- #1
Bashyboy
- 1,421
- 5
Homework Statement
The limit superior of a sequence ##(a_n)## is defined as ##\overline{\lim}_{n \to \infty} a_n = \lim_{n \to \infty} \sup \{a_k ~|~ k \ge n \}##. Letting ##L = \overline{\lim}_{n \to \infty} a_n##, I am asked to prove the following:
(i) For each ##N## and for each ##\epsilon > 0##, there exists some ##k > N## such that ##a_k \ge L - \epsilon##.
(ii) For each ##\epsilon > 0##, there is some ##N## such that ##a_k \le L + \epsilon## for all ##k > N##.

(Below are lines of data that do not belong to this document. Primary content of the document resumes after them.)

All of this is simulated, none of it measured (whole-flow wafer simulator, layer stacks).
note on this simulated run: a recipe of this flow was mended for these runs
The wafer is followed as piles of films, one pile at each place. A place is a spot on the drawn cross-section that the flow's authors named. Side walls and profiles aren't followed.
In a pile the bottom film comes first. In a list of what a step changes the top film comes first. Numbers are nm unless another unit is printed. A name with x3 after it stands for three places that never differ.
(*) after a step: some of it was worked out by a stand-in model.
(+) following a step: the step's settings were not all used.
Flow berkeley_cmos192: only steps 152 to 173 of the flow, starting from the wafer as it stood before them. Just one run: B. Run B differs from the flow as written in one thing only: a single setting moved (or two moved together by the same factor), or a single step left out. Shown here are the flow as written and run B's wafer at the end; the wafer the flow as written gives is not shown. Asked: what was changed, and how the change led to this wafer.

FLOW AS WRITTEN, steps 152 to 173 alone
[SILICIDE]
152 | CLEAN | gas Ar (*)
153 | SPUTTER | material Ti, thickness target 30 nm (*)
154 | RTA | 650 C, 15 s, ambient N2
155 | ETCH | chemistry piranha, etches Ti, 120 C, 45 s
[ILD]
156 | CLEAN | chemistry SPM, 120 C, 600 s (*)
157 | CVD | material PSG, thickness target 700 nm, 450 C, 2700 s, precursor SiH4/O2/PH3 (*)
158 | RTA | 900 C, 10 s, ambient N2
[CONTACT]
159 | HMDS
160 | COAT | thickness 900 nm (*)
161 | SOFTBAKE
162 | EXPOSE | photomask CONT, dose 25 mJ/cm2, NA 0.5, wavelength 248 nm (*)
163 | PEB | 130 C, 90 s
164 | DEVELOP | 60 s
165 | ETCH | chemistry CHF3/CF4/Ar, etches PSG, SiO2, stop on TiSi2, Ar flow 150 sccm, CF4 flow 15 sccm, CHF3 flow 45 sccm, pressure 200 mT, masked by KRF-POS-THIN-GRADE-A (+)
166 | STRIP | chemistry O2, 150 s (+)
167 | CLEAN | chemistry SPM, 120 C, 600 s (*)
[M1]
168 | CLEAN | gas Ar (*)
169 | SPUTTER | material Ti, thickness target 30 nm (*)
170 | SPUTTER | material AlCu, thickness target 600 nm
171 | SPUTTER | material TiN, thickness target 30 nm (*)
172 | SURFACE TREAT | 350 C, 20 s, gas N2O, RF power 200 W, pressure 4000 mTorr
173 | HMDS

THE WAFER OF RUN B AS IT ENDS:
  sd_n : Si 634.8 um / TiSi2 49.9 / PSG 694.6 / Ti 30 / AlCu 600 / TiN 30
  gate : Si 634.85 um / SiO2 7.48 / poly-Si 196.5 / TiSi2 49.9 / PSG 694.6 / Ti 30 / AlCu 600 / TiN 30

(iii) ##\overline{\lim}_{n \to \infty} ca_n = c \overline{\lim}_{n \to \infty} a_n##
Homework Equations
The Attempt at a Solution
(iii) is rather easy to prove: it just follows from the fact that ##\sup(cA) = c \sup (A)## and ##\lim_{n \to \infty} c x_n = c \lim_{n \to \infty} x_n## for ##c \ge 0##, so I will move on to the first and second part
Let ##\epsilon > 0## and ##N \in \Bbb{N}##. Since ##L = \overline{\lim}_{n \to \infty} a_n##, then there exists a ##K \in \Bbb{N}## such that ##| \sup \{a_k ~|~ k \ge n \} - L | < \epsilon## for every ##n \ge K## or ##L - \epsilon < \sup \{a_k ~|~ k \ge n \} < \epsilon + L## for every ##n \ge K##.. On the one hand, we get ##a_k \le \sup \{a_k ~|~ k \ge n \} < \epsilon + L## for every ##k \ge K##, which proves part (ii). However, I don't see how to prove part (i). Also, as you may have noticed, I can only get strict inequality in part (ii).